Installation of MYSQL database
Refer to the next session.
Installation of MYSQL Workbench for writing SQL queries.
Refer to the next session.
For oracle refer to the video and the following:
Installation of Oracle ( XE Edition )
Oracle has provided the community edition : Express Edition ( XE)
Min system requirement
1) Microsoft Windows 7
2) RAM 512 MB
3) Disk space 2 GB
Reference docsfor installation Guide https://docs.oracle.com/cd/E17781_01/install.112/e18803/toc.htm#XEINW119
Download Link for XE edition
https://www.oracle.com/database/technologies/xe-downloads.html
Installation of SQL Developer Client
SQL developer is the freeware software for writing SQL from simplest to the most complex.
Other developer client which are used in Industries are :
Toad , DB Visualiser , SQL Workbench , PLSQL Developer
Reference link for download SQL developer
https://www.oracle.com/tools/downloads/sqldev-v192-downloads.html
The commands are broadly categorised as follows:
Data Definition Language (DDL)
Data Manipulation Language (DML)
As the name suggests, the DDL is used to create a new schema as well as to modify the existing schema. The typical commands in DDL are — CREATE, ALTER and DROP. As a data analyst, the majority of your work will be focused on insight generation, and you will be working with DML commands, specifically the SELECT command.

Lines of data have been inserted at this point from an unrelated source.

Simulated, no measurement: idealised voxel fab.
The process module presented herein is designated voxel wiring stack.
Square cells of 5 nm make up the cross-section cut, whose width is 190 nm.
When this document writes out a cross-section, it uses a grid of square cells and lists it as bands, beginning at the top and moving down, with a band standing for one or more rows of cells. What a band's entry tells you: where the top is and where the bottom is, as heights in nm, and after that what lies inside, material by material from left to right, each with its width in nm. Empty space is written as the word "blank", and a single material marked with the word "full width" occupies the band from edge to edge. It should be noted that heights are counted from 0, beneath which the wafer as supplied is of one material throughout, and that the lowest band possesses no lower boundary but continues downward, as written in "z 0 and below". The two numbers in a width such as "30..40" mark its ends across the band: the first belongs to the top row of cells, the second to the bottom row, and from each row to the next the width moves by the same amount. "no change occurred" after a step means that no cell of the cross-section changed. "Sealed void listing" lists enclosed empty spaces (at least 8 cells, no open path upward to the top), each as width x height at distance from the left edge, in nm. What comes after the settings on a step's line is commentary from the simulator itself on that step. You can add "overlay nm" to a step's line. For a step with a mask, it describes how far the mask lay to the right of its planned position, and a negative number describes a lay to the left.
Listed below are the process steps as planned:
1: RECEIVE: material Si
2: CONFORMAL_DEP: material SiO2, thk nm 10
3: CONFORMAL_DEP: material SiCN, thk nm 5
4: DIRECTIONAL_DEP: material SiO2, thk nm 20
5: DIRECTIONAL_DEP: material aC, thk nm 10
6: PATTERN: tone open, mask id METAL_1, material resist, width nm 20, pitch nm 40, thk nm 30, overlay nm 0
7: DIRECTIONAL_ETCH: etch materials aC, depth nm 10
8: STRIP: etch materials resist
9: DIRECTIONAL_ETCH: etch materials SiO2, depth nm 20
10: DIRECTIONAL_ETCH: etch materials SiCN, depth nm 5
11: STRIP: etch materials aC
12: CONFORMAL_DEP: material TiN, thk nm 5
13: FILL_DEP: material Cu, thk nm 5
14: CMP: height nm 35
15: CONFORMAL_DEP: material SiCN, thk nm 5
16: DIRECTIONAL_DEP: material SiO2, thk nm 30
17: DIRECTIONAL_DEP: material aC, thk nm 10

In this lecture, you learned the basic constructs in the SELECT query. The session will also cover the creation of schema for the database that will be used throughout the session. You will specifically learn the following:
SELECT clause
FROM Clause
WHERE Clause
Basic Sorting and Filtering in SQL
Pattern Matching using LIKE function
Pattern matching is an important concept in the string or text-based processing. In SQL, certain characters are reserved as wildcards that can match any number of preceding or trailing characters
Sorting
In SQL, sorting is done using the clauses 'asc' and 'desc' for ascending and descending order respectively. You will also learn to use the IN, NOT IN and IS NULL clauses.
In this lecture, you also learned to use the following clauses:
IN
NOT IN
IS NULL
Asc
desc
Summary of Learning Till now
Till now you learn the basics of Database and SQL. Database was invented to store the data in a more consistent manner and to access with ease. Such databases are called as RDBMS.
You then learnt that in an RDBMS, the data is organised in tables inside a database and SQL is the language to access and manipulate data in an RDBMS. There are two major categories of SQL commands:
Data Definition Language i.e. DDL
Data Manipulation Language i.e. DML
The DDL commands are typically used to change the structure of schema by creating new tables or adding new columns in existing tables or dropping tables etc. Such activities are typically done by DBA .
As a data analyst you will be frequently using the DML commands.
In this session you learned the basics of SQL , select commands, where command, filter conditions and order by clause.
In the next session you are going to learn aggregate functions , and advance SQL queries which you will be using more frequently in your day to day projects.
Introduction to advance SQL
Previously, you learnt the basics of DBMS, RDBMS, and the data retrieval language, SQL. You now know that a database is a collection of related information, and as such, the data is generally arranged using the relational model, i.e. in rows and columns.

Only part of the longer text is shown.